Though he’s far from the only hoops fan who has uttered it more than once, The Professor would offer it up through the decades until it became cliché.
“You look good when you make your shots.”
How’s that other cliché go, “There’s an exception to every rule.” Something to that effect.
So, let’s pick a random moment from yet another “battle” when Louisville fell behind early, and never caught up. This time out, never making a run.
How about at the 7:26 stoppage before the final buzzer. At which point, the Cards had drained 50% of their shots.
And were down a mere 25 points at 55-80.
Which was the margin at 00:00: Wake Forest 90, Louisville 65.
It was never a ball game.
* * * * *
The problems with the Cardinal performance this game mirrored those of the season.
They are structural.
This time out at the defensive end, where the Cards were simply incapable of defending the trey, because . . .
. . . it would appear the defending philosophy in Winston-Salem was to stop the Demon Deacons in the paint. Which Deacs’ coach Steve Forbes and his charges discerned early on.

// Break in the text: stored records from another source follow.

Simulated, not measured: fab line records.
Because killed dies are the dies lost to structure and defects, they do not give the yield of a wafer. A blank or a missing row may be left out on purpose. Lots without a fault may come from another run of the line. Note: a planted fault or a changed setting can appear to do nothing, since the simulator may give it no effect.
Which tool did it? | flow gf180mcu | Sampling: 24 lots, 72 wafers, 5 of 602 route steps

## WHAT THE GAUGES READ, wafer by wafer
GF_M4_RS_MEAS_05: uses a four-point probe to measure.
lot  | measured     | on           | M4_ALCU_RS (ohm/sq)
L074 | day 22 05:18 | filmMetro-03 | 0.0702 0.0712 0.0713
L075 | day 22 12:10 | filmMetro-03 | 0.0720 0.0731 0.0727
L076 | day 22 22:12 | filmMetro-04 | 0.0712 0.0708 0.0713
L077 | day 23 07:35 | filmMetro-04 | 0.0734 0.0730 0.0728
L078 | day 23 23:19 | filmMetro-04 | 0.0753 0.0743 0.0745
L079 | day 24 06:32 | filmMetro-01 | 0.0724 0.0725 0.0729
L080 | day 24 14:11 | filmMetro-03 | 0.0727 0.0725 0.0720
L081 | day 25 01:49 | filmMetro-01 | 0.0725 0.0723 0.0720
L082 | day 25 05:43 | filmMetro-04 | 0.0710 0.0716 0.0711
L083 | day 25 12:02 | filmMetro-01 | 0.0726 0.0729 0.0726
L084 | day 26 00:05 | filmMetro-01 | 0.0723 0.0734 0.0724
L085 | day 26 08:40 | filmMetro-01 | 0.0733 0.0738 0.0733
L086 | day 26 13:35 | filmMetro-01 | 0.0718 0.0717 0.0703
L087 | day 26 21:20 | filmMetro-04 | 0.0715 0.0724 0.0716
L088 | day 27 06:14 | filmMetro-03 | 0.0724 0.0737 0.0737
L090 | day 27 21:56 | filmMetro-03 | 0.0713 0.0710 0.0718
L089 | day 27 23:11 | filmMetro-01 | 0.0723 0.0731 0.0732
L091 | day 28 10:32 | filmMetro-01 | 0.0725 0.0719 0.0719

So they ran sets which made it look like they wanted to go inside, then deftly rotated to floor spacing where at least one of their players was wide open beyond the arc.
Most often in the left corner, when whatever red-clad defender was checking that WF baller would be hedging to double team the post.
Wake Forest was 18/35 from long range. 51%. And that’s after missing 7 of their last ten.
Defending the trey is coaching.
Case in point. Wake Forest.
At halftime, when the Cards were 0/3 from Treyville, we watching on the telly were advised that the Demon Deacons had surrendered but four triples in their last six halves of hoops. 120 minutes.
That would be some Tenacious D. Jack Black be smilin’.
The Cardinals netted a couple threeballs after the break, during which 20 minutes the lead was never cut to less than the 13 point halftime disadvantage.
* * * * *
Trying to think if there was any other interesting aspect to the Cardinals’ dozenth L of the season.
Unless you consider that the first media stoppage of the 1st came at 10:24, when Tre White was at the line. He hit the first. Before he got his second opportunity, they came with the another commercial timeout for Flo to sell us insurance.